Scheduled Maintenance and System Unavailability Policy¶
To ensure the reliability and performance of the Alps production vClusters, CSCS continues to implement rolling updates aimed at reducing downtime during routine maintenance. However, regular interventions are still necessary at this stage.
Advance notice¶
We strive to announce scheduled system unavailability at least one week in advance. In some cases, earlier notice may be possible, although this depends on external factors and internal approval processes.
Shared infrastructure¶
Alps is a shared research infrastructure supporting a diverse range of research communities, partners, and projects. Occasionally, the system may be temporarily dedicated to specific scientific projects to enable large-scale capability runs.

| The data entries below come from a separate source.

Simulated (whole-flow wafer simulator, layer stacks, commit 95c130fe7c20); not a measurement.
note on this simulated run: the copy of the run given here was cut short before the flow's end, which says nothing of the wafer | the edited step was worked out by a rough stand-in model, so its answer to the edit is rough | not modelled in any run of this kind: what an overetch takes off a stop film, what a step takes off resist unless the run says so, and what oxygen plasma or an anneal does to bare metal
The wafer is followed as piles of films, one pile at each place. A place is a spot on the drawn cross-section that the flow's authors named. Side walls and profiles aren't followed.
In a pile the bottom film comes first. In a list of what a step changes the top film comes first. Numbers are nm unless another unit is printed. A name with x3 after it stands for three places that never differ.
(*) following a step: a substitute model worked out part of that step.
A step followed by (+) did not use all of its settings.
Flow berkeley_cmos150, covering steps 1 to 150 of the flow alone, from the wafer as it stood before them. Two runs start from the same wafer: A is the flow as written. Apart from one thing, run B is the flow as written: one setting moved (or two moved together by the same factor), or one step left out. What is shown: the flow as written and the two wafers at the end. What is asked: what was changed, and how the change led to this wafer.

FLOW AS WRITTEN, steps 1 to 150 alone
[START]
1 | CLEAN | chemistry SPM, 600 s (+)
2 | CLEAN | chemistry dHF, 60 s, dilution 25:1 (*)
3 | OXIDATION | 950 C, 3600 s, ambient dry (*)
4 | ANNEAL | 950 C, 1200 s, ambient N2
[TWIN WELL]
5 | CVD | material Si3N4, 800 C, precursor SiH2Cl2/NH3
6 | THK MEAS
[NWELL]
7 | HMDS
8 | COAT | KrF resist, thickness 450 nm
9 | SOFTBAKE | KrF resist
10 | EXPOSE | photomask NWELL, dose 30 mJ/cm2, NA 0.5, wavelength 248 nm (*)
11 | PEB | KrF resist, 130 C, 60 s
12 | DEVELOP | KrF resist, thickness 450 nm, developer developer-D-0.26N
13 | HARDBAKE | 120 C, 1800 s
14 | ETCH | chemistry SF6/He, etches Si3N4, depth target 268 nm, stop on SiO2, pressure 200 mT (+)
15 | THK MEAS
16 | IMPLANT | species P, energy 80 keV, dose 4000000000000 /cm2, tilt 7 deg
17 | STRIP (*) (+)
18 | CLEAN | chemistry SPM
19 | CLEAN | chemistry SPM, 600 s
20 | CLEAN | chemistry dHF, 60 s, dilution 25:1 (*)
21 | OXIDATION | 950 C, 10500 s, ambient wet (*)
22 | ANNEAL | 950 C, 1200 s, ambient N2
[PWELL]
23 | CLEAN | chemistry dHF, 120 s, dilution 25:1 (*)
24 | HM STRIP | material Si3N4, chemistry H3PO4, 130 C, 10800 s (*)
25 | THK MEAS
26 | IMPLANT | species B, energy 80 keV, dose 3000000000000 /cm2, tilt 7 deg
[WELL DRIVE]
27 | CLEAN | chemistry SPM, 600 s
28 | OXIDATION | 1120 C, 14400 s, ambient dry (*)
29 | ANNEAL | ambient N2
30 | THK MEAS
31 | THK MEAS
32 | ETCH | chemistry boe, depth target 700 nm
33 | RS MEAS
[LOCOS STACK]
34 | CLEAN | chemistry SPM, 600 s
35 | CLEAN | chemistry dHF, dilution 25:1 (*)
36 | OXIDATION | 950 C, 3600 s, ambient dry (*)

Maintenance and availability cadence¶
To help users plan their activities within each allocation quarter, we provide a tentative schedule of system unavailability. Please note that this schedule is subject to change based on operational requirements:
Routine maintenance¶
- Cadence: Occurs weekly, depending on need
- Typical duration: Half a day; occasionally up to one full day
Extraordinary maintenance¶
- Cadence: At least once per quarter
- Typical duration: Two days; may be extended if necessary
Dedicated large-scale capability runs of scientific projects¶
- Cadence: At most once per quarter
- Typical duration: One week
Communication and feedback¶
CSCS values the constructive feedback provided by users. We will use this input to enhance our communication practices and to develop mitigation strategies for scheduled events that may significantly impact system usability.